Who is the beguiled? Is it the ladies of Miss Farnsworth’s girls school, who take in a wounded Yankee soldier? Is it the soldier, who finds himself surrounded by young female flesh? Or is it all of them? Perhaps everyone is both beguiling and beguiled in Sofia Coppola’s new film.

Miss Farnsworth’s school is set back in the woods of Virginia during the American Civil War. The ladies are largely sheltered from the fighting; the occasional Confederate patrol passes by, and artillery smoke can be seen over the trees, but that is all. Until, that is, young Amy (Oona Laurence), while out picking mushrooms, discovers the injured Union soldier McBurney (Colin Farrell). Nominally out of Christian charity, the ladies allow the Corporal to stay, until such time as he is recovered and they can hand him over to one of the patrols.

What ensues is a (both hostile and sexual) tension fraught chamber piece. We share the ladies’ isolation and the Corporal’s confinement; the furthest we are allowed to venture from the school is the woods surrounding it. The aspect ratio (1.66:1, in case you were wondering) accentuates this. It narrows the visual focus, just as the setting narrows the narrative.

The cause of the tension is, of course, Corporal McBurney, a Union soldier in Confederate territory, and a man in female territory. He is the first man that the ladies have had substantial contact with in some time, and stirs something new in the more pubescent students. Much of the film comprises of the women succumbing to sexual jealousy as they vie for the Corporal’s attention. It’s all a bit backwards, a bit misjudged. The Beguiled is never misogynistic, but it doesn’t have much good to say about these women. They fawn and giggle and act as if 150 years of gender struggles never happened.

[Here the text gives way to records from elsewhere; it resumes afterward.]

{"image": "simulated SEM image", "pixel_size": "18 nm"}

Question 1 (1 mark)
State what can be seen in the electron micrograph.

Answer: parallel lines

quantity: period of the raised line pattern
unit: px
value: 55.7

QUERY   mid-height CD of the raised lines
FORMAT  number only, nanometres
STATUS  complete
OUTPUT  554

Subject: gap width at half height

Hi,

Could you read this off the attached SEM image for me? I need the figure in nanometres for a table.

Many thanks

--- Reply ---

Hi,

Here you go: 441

The exceptions are Amy and Miss Farnsworth. Martha Farnsworth (Nicole Kidman) is a prim and proper Southern lady, who attempts to keep the Colonel sequestered for propriety’s sake of nothing else. But when things go south (pun intended), she unveils a dignified but quietly savage determination to keep her girls safe no matter the cost. Then there is Amy, too young to fall prey to the heady desires suffusing the school. She is inquisitive and precocious and stubbornly sees the good in everyone. Kidman and Laurence give the best performances in what is a uniformly good cast.

Unfortunately, good performances are not enough to save The Beguiled from its own crippling intangibility. The film is a wispy ephemera; try scratching beneath the surface and you’ll push a hole into its hollow centre. I felt like, had I sneezed in the cinema, the film would have floated off the screen.

The theme here is the resilience of women; the female as survivor. But that theme was explored more fully in Park’s The Handmaiden, a film that had the guts to take the theme to bizarre and delightful extremes. The Beguiled ends, not with a bravado bang, but with a genteel whimper.

Coppola (who also writes, adapting from the novel by Thomas P. Cullinan) mounts her production with an elegance and grace that is befitting the beautiful Southern setting. But all the sumptuous gowns and stolen glances aren’t enough to save this from being a mere confection. I didn’t dislike the film, but I wasn’t beguiled.